I'm trying to compile a program in Ubuntu environment but I'm having some error saying unknown type name 'uint64_t', unknown type name 'uint16_t' even though I have included cstdint and any other requirements I believe. It seems like the C++ library support issue.

Does anyone know how to fix this?

  • 3
    Please include your code, showing the #include.
    – Kingsley
    Commented May 22, 2019 at 2:33
  • 4
    I'm guessing you need to use std::uint64_t, but can't be certain without the code. Is the code using namespace std; ? - Actually, just read this answer: stackoverflow.com/a/13643019/1730895
    – Kingsley
    Commented May 22, 2019 at 2:36
  • 1
    Please add your code, and the command used for compiling along with the environment details.
    – Anirudh
    Commented May 22, 2019 at 3:09
  • 1
    Please edit your question and add your code there. Commented May 22, 2019 at 3:31
  • 1
    you don't post the full code. You need to create a minimal reproducible example which demonstrates your problem
    – phuclv
    Commented May 22, 2019 at 4:19

2 Answers 2


Without seeing your code it's very hard to answer. I guess the code does not include cstdint or stdint.h, and/or it is not using the std::uint64_t syntax.

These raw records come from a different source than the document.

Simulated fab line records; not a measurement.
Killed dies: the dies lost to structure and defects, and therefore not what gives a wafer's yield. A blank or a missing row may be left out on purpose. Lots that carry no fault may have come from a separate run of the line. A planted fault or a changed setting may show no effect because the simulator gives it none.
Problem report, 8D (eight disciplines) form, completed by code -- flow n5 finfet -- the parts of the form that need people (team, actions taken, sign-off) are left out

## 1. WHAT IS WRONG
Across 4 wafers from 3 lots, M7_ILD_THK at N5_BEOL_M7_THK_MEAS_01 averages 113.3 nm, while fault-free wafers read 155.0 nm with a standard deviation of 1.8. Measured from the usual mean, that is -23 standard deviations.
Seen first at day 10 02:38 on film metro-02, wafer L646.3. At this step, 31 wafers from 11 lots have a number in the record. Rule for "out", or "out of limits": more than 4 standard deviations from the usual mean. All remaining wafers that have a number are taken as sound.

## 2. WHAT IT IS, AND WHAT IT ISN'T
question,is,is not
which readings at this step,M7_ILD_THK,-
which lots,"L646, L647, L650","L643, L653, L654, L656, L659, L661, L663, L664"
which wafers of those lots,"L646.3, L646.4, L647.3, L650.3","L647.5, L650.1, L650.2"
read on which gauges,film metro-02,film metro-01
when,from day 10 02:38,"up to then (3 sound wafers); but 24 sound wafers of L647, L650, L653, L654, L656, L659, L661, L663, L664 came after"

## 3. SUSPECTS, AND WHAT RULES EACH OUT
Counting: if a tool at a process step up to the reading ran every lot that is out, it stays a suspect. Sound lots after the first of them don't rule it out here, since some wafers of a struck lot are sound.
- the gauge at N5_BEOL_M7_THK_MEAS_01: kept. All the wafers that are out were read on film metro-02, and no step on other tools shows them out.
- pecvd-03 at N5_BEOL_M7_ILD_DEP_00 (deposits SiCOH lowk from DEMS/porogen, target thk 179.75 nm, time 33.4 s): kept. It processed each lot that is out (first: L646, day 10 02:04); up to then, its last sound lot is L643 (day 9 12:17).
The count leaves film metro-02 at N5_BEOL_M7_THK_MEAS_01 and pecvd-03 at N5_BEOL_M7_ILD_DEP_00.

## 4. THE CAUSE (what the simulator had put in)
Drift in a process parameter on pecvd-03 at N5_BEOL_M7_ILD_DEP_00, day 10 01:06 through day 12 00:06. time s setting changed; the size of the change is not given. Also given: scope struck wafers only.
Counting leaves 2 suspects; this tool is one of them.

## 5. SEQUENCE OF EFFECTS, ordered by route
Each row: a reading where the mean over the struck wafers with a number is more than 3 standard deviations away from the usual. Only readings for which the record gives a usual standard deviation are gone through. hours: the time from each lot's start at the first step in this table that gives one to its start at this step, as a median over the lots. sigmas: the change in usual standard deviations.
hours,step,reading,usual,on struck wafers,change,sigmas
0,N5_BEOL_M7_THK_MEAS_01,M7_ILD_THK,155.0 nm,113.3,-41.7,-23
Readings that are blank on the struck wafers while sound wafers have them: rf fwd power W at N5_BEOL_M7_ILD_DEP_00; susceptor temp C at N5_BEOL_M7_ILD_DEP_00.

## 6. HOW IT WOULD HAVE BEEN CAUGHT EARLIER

So my answer can only be a simple test/example you can run.

Compile it with:

g++ -Wall -g --std=c++11 int64_test.cpp -o int64_test -lstdc++

The Code "int64_test.cpp":

#include <cstdint>
#include <iostream>

int main( int argc, char **argv )
    std::uint64_t u64 = 3;
    std::int32_t  i32 = 141;

    std::cout << "u64 = " << u64 << std::endl;
    std::cout << "i32 = " << i32 << std::endl;

    return 0;

This code & compilation works fine on Ubuntu 18.04. I expect it will also work on Ubuntu 14.x

For the sake of completeness, a C version (since this is(was) tagged into the question too)

#include <stdio.h>
#include <stdlib.h>
#include <stdint.h>  // Must have this!

int main( int argc, char **argv )
    uint64_t u64 = 3;
    int32_t  i32 = 141;

    printf( "u64 = %lu\n", u64 );
    printf( "i32 = %d\n", i32 );

    return 0;

If you include <stdint.h>, the names should be declared in the global namespace.

If you include <cstdint>, an implementation will declare them in the std:: namespace, as std::uint8_t, etc. It is allowed, but not required, to also declare them without the std:: prefix. (Pedantically, an implementation for some architecture with a weird word size would be allowed to have no int64_t, and only declare int_least54_t and int_fast64_t, but none that I know of actually do.)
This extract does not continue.